Audit Says Texas Vulnerable To School Cheating
EL PASO (AP) - A state audit has found that the Texas Education Agency is unable to detect widespread cheating on the state's school accountability system, according to a published report.
The audit report is to be released Friday, but the El Paso Times obtained an advance copy Thursday. The newspaper reports the State Auditor's Office found that state education officials must depend on school districts to police themselves.
State Education Commissioner Michael Williams requested the audit to see how the TEA failed to detect widespread cheating ultimately exposed at the El Paso Independent School District in 2010. The Times, whose investigation in 2012 documented cheating the TEA missed two years earlier, reports the audit report raises questions about the integrity of the entire state school accountability system.

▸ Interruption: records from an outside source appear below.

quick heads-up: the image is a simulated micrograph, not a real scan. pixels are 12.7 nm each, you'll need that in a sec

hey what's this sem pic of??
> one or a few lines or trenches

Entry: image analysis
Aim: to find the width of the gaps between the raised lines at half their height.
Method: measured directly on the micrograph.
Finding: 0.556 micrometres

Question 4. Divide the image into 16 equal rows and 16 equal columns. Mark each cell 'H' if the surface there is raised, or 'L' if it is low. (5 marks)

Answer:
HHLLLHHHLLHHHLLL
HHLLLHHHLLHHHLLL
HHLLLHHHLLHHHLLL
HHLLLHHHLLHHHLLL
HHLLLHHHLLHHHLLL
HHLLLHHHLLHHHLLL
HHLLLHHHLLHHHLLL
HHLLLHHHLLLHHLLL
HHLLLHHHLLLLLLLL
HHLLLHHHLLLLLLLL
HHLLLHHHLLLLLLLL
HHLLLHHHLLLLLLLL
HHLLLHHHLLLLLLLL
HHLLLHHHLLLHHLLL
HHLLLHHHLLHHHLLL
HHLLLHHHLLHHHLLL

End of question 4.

The report points to TEA leadership failures under predecessor Robert Scott, Williams told the newspaper in an interview Thursday.
"This was an entire organizational breakdown and I think, quite frankly, it started at the top of the organization. It started with the old leadership team, who failed this agency, failed the people of the city of El Paso and failed this state," Williams said.
Scott did not respond to requests for comment, the Times reported. The Associated Press was unable to find a working listed number for Scott.
The state placed the El Paso school district on probation in August 2012 after the newspaper reports exposed the cheating scandal. District officials were accused of holding students back, promoting them or coercing them into leaving school to get rid of underperforming students and improve the district's scores on standardized tests.
That gave the appearance of improving academic performance, which qualified the district for more federal funds. Several officials resigned or were fired, and ex-Superintendent Lorenzo Garcia -- who received at least $56,000 in bonuses as a result of the improved test scores -- is serving 3 years in prison for fraud.
Also, the state stripped the district's board of trustees of its power and replaced it with a state-appointed board to manage the state's ninth-largest school district.
According to the state audit report, the TEA's requirement that districts and charter schools police themselves does not take into account potential conflicts of interest that could thwart exposure of cheating.
The auditors recommend that the TEA create of an office of complaints, investigations and school accountability. Such an office should be up and running by the end of the year, Williams told the newspaper. The agency already has revised its policies to allow anonymous complaints and set up an internal hotline and email address for potential whistleblowers, he added.